Oil prices rose after Islamic State militants said they had seized the Iraqi city of Ramadi, though analysts said the market remained oversupplied.

Wall Street looked set to open lower, according to index futures and the pan-European FTS Eurofirst 300 stocks index gave up early gains, shedding 0.6%.

In Europe, factors including lackluster energy sector earnings, volatile financial shares and Greece's precarious finances sapped positive sentiment.

Italian shares fell 1.9%, led lower by a 2% drop in bank Monte dei Paschi ahead of a plan to sell new shares starting next week.

The Athens bourse was down 0.9%.

"Greece is running on fumes and the risk of non-payment of some form is riding high ... These are desperate times and desperate stakes," Rabobank fixed income strategist Richard McGuire said.

Greek two-year sovereign bond yields rose nearly 300 bps to just shy of 24% as investors worried the country would be unable to make a debt repayment to the International Monetary Fund next month.

A Greek government spokesman said Athens needed an agreement with creditors by the end of the month.

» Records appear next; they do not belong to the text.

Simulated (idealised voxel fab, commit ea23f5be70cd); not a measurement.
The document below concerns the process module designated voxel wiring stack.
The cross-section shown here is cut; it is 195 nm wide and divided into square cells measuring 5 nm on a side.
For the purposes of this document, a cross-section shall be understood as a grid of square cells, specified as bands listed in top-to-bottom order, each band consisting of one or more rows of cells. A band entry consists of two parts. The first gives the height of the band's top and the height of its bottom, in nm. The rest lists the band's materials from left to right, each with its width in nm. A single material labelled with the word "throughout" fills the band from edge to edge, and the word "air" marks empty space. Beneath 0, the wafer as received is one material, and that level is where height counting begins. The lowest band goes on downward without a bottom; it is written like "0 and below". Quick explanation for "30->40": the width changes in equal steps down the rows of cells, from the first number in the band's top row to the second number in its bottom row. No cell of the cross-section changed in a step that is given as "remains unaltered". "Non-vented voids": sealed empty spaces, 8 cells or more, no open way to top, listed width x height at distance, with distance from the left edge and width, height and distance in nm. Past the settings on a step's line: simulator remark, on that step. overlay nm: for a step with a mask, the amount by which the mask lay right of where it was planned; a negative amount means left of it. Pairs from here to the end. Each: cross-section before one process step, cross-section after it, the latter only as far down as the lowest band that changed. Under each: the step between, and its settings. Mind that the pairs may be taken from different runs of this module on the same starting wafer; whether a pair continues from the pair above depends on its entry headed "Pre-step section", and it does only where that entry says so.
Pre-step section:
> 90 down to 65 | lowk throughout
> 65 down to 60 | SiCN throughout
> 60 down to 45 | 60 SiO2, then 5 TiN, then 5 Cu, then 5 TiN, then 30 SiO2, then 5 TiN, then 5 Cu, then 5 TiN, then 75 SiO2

Asian shares had earlier mostly fallen as investors fretted that weak U.S. data on Friday suggested growth was slowing in the world's largest economy.

MSCI's index of Asia-Pacific shares, excluding Japan, fell 0.7%. Tokyo's Nikkei rose 0.8%.

The dollar rose 0.4% against a basket of currencies. It had lifted off a four-month low hit on Friday after U.S. industrial production fell for a fifth straight month in April and consumer confidence declined more than expected.
 

Inflation

U.S. inflation data, due on Friday, could be an important influence on the timing of the first Federal Reserve interest rate increase since 2006.

The euro, which touched its highest since early February on Friday, was down 0.4% at $1.1408.

"Short term, I think we go to $1.1350 today and, if the U.S. inflation numbers are better than expected at the end of the week, we could push on to as low as $1.1250," said Adam Myers, Head of European FX strategy at Credit Agricole in London.

Data from the Commodity Futures Trading Commission released on Friday showed speculators further pared their bullish dollar bets in the week ended May 12, to their lowest in nine months.

U.S. Treasury yields, which fell after Friday's data, rose on Monday. Ten-year yields were up 2.2 basis points at 2.16%.

German 10-year yields were steady at 0.65%.

Brent crude added 50 cents to $67.32 a barrel.

Gold hit its highest since February in reaction to the U.S. data before pulling back to $1,226.20.